Thursday, 13 June 2013

Blog Tour: Gloss - Marilyn Kaye

For me, Gloss might just be one of the most exciting releases of 2013. Set in New York in 1963, it follows four young girls who are interning at Gloss, a huge American fashion magazine. The 1960s is so rarely touched on in YA that I think it's going to be something a little bit different, which is always a good thing. Plus, fashion in YA? Yes, please.

For today's slot on her blog tour I've got the author of Gloss, Marilyn Kaye, here at Writing from the Tub to talk about fashion in the 60s and some of the looks that are central to Gloss. For some visual inspiration and to check out some of the looks head over to the Gloss Pinterest board, which you can see here.

If you enjoyed today's post make sure you head over to A Dream of Books tomorrow, when the next stop on the tour will take place.

Anyway, without further ado, let me hand you over to Marilyn:



When people think of fashion in the 1960s, there are two images that usually come to mind.  One is the look that involved miniskirts and short white go-go boots.  The other is the hippie look – long skirts, peasant blouses, beads and flowers.

But for the year in which GLOSS is set, 1963, neither of these were popular yet.  The fashion icon was the First Lady, Jacqueline Kennedy.  She wore softly tailored feminine dresses, straight n-waist dresses called ‘shifts,’ and suits that featured short boxy jackets with big buttons and skirts that came to the middle of the knee or just below.  Pillbox hats and short gloves for day.  Evening wear was glamorous – full skirted gowns, and long gloves.  Hair was teased up softly into poufy bouffant styles.

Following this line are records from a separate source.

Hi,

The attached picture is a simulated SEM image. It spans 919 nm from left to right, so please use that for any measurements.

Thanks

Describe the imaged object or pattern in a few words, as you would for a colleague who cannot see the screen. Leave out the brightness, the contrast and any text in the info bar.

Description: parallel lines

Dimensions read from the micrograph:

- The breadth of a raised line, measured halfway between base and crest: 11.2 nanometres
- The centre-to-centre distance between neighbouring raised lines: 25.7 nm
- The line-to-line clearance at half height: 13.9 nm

Teens had their own special variations on the look.  They too wore dresses, and the most popular label was Villager.  A typical Villager dress was a solid color or small  print, sometimes with tucked with a tuck front, an A-line skirt, and a matching belt.  Other popular brands were Bobbie Brooks – especially their dyed-to-match skirts and cardigans – and Ladybug (every shirt came with a tiny red and black ladybug pin on the collar.)  The It-bag was by John Romain – tweed, with cordovan or navy blue leather trim, and the favored shoes for day were loafers (preferably a brand called Weejuns) with bare legs.  If the weather was too cold to go bare-legged, they wore nylon stockings held up by garter belts or girdles.  Trousers were only for play, never worn at school.

The It Bag of the 60s
Hair was teased up pageboy or flip styles – the only real difference was that in the flip style, the ends of the hair were flipped up.  And there was a shorter poufy style called a ‘bubble.’  Girls rolled their hair, sometimes nightly, with big fat bristled rollers and bobby pins and slept on it that way – unbelievably uncomfortable, but worth it to have the look.

And in the morning, once the hair was teased and arranged, it was kept in place with a heavy dose of Aqua Net hair spray, which was actually a lacquer – it would take a hurricane to push one lock out of place!